Company constitutions - Mosques - Trusts - Election of management committee

(1) Ghalib Hussain (2) Abdul Sattar v (1) Wycombe Islamic Mission & Mosque Trust Ltd (2) Tasawar Iqbal: ChD (Judge David Cooke): 20 April 2011

The court was required to give directions in a dispute between the claimants (S) and defendants (T).

A company, with five subscribers had been incorporated in 1983 with a view to construct mosques.

An election was held to appoint a mosque committee and anyone who attended the mosques was entitled to vote.

In 2001, a new constitution was agreed and a new management committee elected.

Disputes arose between S and T, two rival factional groups, as to how the affairs of the mosques should be achieved. Proceedings in the Companies Court were stayed on Tomlin terms after S and T agreed to the involvement of a spiritual leader (X).

Under the terms of the settlement agreement, the management committee was to resign and be replaced by a new committee consisting of 11 from each of S and T, and that the new committee was to oversee the production of a new constitution.

A new constitution was drafted which was accepted by S but rejected by T.

Following lengthy disputes, a legal adviser recommended that a trust deed would be a more suitable working structure.

S rejected that idea.

Held: (1) On the evidence, no person other than the five original subscribers ever became a member of the company prior to the purported adoption of the 2001 constitution (see paragraph 20 of the judgment).

(2) The 2001 constitution was validly adopted and became binding on the company under the Duomatic Ltd, Re [1969] 2 Ch 365 ChD principles, Duomatic applied (paragraph 37).

(3) The committee elected under the constitution was the equivalent to the board of directors with authority to manage the affairs of the company.

As provided for by the constitution, those who were registered as voting in the election automatically became registered members of the company (paragraph 41).

(4) On the evidence, X did not have an arbitrator’s authority to dictate a solution which would be legally binding.

The committee put in place by X was not properly appointed and had no standing to enter into commitments on behalf of the company.

There could be no binding effect on the company flowing from any of the decisions purportedly taken by the committee.

Changes to the constitution had to be decided by the members of the company and not by the management committee (paragraphs 56-58).

(5) The present position was that the company had no validly appointed management committee.

The power to appoint a new committee was in the hands of the members.

When such a committee was appointed that committee would have the responsibility to decide whether any arrangements should be put in place to transfer the mosques to a trust.

Given there was no properly acting management committee, steps should be taken to elect such a committee under the provisions of the 2001 constitution.

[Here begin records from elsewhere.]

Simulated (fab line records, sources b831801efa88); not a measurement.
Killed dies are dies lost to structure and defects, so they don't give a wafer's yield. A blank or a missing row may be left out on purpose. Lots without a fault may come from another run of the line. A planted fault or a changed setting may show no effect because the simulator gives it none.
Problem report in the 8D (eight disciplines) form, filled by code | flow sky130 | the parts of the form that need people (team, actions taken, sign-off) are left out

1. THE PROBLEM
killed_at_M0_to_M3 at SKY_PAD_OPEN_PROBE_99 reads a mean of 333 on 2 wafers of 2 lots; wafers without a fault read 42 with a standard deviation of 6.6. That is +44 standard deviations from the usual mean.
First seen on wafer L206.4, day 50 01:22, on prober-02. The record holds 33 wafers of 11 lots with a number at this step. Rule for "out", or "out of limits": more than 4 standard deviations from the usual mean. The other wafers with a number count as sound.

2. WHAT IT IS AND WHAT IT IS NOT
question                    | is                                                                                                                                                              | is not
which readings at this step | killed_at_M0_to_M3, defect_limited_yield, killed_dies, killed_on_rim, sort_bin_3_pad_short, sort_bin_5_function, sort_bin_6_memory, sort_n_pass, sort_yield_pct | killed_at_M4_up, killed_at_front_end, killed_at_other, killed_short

It was not practicable to leave that to be dealt with by the requisition of the members in circumstances where there was no properly constituted management committee, and it was appropriate for the court to give directions with a view to the holding of necessary elections and to give consequential directions as to who could vote (paragraphs 59, 62-65).

Directions given.

Tina Kyriakides (instructed by Reynolds Parry Jones) for the claimants; Arshad Ghaffar (instructed by Gordons) for the defendants.